They try to say this first in a friendly manner, and then in a threatening manner. It depends on how you react. W e are always friendly on the telephone, but remain firm that we will hold the demonstration or event. But this is the beginning - later comes the force itself. Sometimes, they will come to the Labour Party' s office to persuade us to cancel. We argue that it is our democratic right to organise; they smile and usually say: “What democracy? We are bound to act on our orders. Demonstrations are not allowed. Get permission from the administration and you will be allowed to hold the demonstration.”
No “permission” required
The administration in Lahore is our local government. We normally send a letter informing them that an event is taking place. However, we never ask permission. In most cases, we do not get a reply. When we do get a reply we are told that the event is”not allowed”.
Sometimes we are arrested. At other times, the police back down. In some cases, we do not follow the planned route of a demonstration, but we never postpone any event because of the threats.
Land and rights
While I am writing this, another event is planned to take place. Anjaman Mozareen Punjab (the peasant organisation fighting for land rights at the military farms in the Okara district) is organising a public meeting at Proban abad Depalpur. This is a public meeting to demand the peasants' rights to land that has been occupied by the military for over 100 years. Asma Jehanghir, chair of the Human Rights Commission of Pakistan, promised to be the chief guest at the public meeting. However, she had to appear in the Supreme Court on the day of the event, so she is not coming. Instead, I was asked to be the main guest. I was going to be there anyway.

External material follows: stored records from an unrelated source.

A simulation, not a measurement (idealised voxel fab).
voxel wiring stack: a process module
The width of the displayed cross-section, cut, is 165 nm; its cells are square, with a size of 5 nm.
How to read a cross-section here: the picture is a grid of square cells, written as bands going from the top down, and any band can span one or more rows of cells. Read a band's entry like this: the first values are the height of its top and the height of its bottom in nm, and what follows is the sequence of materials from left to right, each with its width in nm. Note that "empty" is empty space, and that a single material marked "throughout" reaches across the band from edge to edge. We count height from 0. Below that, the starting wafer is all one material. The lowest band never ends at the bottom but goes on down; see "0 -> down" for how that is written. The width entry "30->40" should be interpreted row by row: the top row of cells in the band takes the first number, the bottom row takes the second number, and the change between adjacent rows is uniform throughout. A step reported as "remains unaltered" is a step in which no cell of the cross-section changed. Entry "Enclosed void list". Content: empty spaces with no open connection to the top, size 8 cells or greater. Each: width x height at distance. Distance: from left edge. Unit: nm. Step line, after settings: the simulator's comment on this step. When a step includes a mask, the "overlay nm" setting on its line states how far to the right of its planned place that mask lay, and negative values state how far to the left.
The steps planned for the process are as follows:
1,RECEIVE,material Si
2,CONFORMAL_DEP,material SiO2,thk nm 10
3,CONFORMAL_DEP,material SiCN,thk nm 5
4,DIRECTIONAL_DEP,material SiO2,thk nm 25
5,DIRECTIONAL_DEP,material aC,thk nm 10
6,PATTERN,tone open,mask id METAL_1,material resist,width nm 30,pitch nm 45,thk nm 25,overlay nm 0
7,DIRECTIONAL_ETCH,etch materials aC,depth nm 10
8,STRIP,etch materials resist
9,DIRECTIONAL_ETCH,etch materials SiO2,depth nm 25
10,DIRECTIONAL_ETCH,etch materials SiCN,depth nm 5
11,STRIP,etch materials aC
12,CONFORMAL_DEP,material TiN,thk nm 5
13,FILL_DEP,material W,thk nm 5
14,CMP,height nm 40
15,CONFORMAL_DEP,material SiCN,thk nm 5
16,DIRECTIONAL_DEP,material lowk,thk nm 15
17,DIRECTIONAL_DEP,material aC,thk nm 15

Since yesterday, the Depalpur police have been calling our office and mobiles, asking us not to come. I have not answered their calls since the morning, so many calls I have not responded to. They were able to get in touch with Afzal Soraya, secretary of the Labour Party Pakistan in Punjab, who has been told that “the LPP must not come”.
I am going tomorrow to the public meeting, come what may . It is our democratic right to speak and attend meetings. But democracy under military dictatorship is like that. W e will not accept this “democracy”. We are fighting back, not just in words, but in practice.